Sunday, January 14, 2007

Ed school nuttiness

One of the major travesties in education are the education schools. One of my recommendations for a new and improved NCLB law would be to declare an education major a disqualification for teaching. Prospective elementary teachers should be required to major in an academic subject. Education courses can be tagged on if they meet a set of criteria to be determined.

This radical solution I am proposing received a new impetus when I was looking around other education weblogs and came across this post at Right Wing Nation. The good prof unearthed samples of course offerings at an ed school in Indiana that are geared more to political indoctration in a particular ideology than to turning out effective, knowledgeable teachers. Theses examples could be replicated countless times at other ed schools.

Here is what ed majors can choose from:

E 305 Infusion of Technology (3 cr.) B One of the goals for the Democracy, Diversity, and Social Justice Program is to infuse the study, use, and teaching about technology throughout the entire program. Rather than being a tool that preservice teachers learn about, technology will be studied as a subject and a means to expand research opportunities, stimulate and enhance models of inquiry, and broaden teaching abilities.
What on earth does technology have to do with Democracy, Diversity, and Social Justice?

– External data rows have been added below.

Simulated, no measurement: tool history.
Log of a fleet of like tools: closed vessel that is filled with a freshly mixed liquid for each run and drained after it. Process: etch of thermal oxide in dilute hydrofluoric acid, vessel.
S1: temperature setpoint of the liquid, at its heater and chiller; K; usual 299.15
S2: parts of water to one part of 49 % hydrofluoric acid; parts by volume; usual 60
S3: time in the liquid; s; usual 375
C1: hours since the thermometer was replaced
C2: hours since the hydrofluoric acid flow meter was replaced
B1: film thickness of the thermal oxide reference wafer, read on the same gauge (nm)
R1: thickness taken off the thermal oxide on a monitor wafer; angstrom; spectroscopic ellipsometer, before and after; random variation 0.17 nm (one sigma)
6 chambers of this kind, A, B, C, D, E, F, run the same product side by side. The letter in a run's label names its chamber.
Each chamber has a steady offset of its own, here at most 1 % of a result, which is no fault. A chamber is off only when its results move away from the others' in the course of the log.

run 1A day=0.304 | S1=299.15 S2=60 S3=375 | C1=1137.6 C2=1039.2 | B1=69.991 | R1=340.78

E 320 Envisioning, Exploring, and Creating Our Social Worlds Through Multiple Literacies in the Elementary School (9 cr.) B This interdisciplinary course explores the social studies as ways of knowing about our world; the language arts and language learning theory; aesthetics and the arts; and the multiple roles of the teacher as facilitator of learning, social researcher, and curriculum creator. A field experience is included.
Here we have another example of the corruption of language. Literacy is now literacies and can mean anything under the sky. How about concentrating on turning out fluent readers and writers who can put together coherent, articulate and error-free sentences and paragraphs?

E 322 Diversity and Social Justice I (3 cr.) B Students will develop curricula for social studies, language arts, aesthetics, and the arts that responds to multicultural and disability concerns. Curriculum planning and teaching strategies will attend to issues of student diversity in home and community contexts and school settings.

E 326 Diversity and Social Justice II (3 cr.) Students will develop curriculum for mathematics and science that responds to multicultural and disability concerns. Curriculum planning and teaching strategies will attend to issues of student diversity in home and community contexts and school settings.
In all this responding to multicultural and disability concerns the concern for what these students should know is lost. Are these multiculturals really from another planet that makes them unsuitable for a core, agreed-upon curriculum good for non-multiculturals?

E 324 Teaching Mathematics and Science for All Students (9 cr.) This course prepares prospective elementary school teachers to teach mathematics and science in an integrated, discovery-based environment. A major goal of this course is to promote student familiarity with the conceptual understanding and skills necessary for teaching in a manner that promotes the inclusion of all pupils. Constructivism, the History and Philosophy of Science, and Technology and Society comprise three strands that further the aim of democratic teaching as applied to mathematics and science.
I'll bet the "democratic" discovery-based environment excludes a lot of students who need special attention and explicit instruction.

10 comments:

Anonymous said...

"the multiple roles of the teacher as facilitator of learning, social researcher, and curriculum creator." But not "subject matter expert"

The ed. college nearest me requires applicants to their program to not only submit a vita but also an autobiography. The intrusion into one's personal life and mind begins before the first course is ever taken.

Anonymous said...

I spent a good chunk of my ten teaching years pushing back against fuzzy math.

I see that I may spend the next ten pushing back against "back to basics."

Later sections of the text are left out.